Delivering hope is just one of 3,000 days deployed

  • Published
  • By Capt. Lucas Brommer
  • 317th Operations Support Squadron
Early one September morning in 2010, I stood briefing a crew before they departed on a humanitarian mission from our base in Afghanistan to various fields across Pakistan. Rampaging floods left millions of Pakistanis stranded and in need of rescue to areas with shelter and food. Several crews from Dyess Air Force Base, Texas, responded to this need, and I joined them as their lone intelligence support for several weeks of flood-relief operations.

On this particular September morning, a thundering bang suddenly interrupted my brief. No one in the room knew what happened at first, but we quickly figured out it was an insurgent attack, and their rocket lob landed a football field away from where we stood. Suddenly, I realized the date was September 11th.

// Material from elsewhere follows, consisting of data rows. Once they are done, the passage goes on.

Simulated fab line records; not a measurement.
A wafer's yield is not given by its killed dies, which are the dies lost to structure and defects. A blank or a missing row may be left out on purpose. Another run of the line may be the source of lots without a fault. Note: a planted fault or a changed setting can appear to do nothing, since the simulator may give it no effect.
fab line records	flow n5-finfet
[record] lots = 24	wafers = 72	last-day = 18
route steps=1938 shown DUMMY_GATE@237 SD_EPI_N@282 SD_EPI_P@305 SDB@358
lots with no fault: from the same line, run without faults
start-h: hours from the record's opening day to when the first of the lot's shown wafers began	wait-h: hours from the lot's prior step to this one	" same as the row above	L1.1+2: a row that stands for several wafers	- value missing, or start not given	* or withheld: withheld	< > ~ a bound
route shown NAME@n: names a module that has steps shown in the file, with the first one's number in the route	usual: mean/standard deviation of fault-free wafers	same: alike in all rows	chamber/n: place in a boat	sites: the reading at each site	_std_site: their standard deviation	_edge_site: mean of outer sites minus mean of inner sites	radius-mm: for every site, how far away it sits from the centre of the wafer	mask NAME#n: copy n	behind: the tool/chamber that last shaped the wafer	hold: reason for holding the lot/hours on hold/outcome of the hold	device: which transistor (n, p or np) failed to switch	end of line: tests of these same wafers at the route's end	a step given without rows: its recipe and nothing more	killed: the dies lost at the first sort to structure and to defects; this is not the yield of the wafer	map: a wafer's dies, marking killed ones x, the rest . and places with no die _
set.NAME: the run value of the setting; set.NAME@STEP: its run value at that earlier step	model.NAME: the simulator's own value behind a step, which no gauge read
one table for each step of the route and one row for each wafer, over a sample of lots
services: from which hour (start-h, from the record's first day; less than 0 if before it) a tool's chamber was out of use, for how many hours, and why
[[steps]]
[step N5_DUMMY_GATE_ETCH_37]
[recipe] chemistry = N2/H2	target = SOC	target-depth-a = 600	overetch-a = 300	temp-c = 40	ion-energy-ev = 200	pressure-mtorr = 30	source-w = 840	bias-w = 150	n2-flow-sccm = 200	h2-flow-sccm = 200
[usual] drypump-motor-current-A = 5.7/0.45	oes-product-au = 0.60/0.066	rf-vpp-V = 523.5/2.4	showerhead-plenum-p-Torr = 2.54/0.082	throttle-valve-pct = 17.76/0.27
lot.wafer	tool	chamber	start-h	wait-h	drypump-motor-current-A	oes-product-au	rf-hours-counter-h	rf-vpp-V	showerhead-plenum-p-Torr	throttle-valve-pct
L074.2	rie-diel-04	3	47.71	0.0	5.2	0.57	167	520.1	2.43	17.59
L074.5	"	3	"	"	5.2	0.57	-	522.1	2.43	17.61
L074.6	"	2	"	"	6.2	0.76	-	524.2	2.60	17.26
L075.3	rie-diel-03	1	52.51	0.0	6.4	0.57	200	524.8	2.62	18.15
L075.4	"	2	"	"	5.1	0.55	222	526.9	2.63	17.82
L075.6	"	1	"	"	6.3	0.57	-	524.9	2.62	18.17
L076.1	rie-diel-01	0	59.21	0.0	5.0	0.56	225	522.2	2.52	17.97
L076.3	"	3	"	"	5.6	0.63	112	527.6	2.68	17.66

Nine years before this day in Afghanistan, I -- like all of us -- stood stunned and appalled by the attacks of September 11, 2001. For me, it was personal; my brother used to work at the World Trade Center from time to time, and I didn't know on that particular day whether he would have been in that complex or not. After an agonizing few hours of not knowing, I found out he was not in the building and had made it across the Hudson to witness the horrifying effects of the towers' collapse.

Nevertheless, the September 11th attacks affected me personally, and I made a decision that day to respond in a positive way, to protect our country and my family from seeing that kind of terror on our soil again.

While deployed with 317th Airlift Group crews nine years later, that rocket attack woke me up to realize that I was doing just that -- putting my life on the line to protect current and future generations of Americans from having to do the same on our own soil.

The accompanying picture to this story is of Tech. Sgt. Matthew Stiles serving that same purpose. He is lifting one among hundreds of Pakistanis he and his crew rescued from despair and to a better place. Families like the one in this picture found themselves surrounded by floods, cut off from all life-sustaining supplies -- the 317th Airlifters and our partners provided their only hope of survival. They could not drive, walk or swim to safety, and they surely could not stay where they once lived. These stranded people needed food, and they needed to go to a safer place.

The crews recognized this mission and developed expert plans to make it happen, but I wanted to remind them of one thing...this day will be probably the first, and perhaps the only day these Pakistanis will ever meet an American in person -- make it count; show them who we really are, contrary to what we know is taught about the United States and its people in this region. If we show these people who we really are, maybe one will speak up the next time he is taught in school about the evils of the United States. The boy in this picture can now say that he has seen Americans with his own eyes, and they saved his and his family's life. This is a small contribution to the long struggle against ideological hatred of freedom, but that was our mission that day, September 11th 2010, and I was proud to be a part of it and the 317th Airlift Group.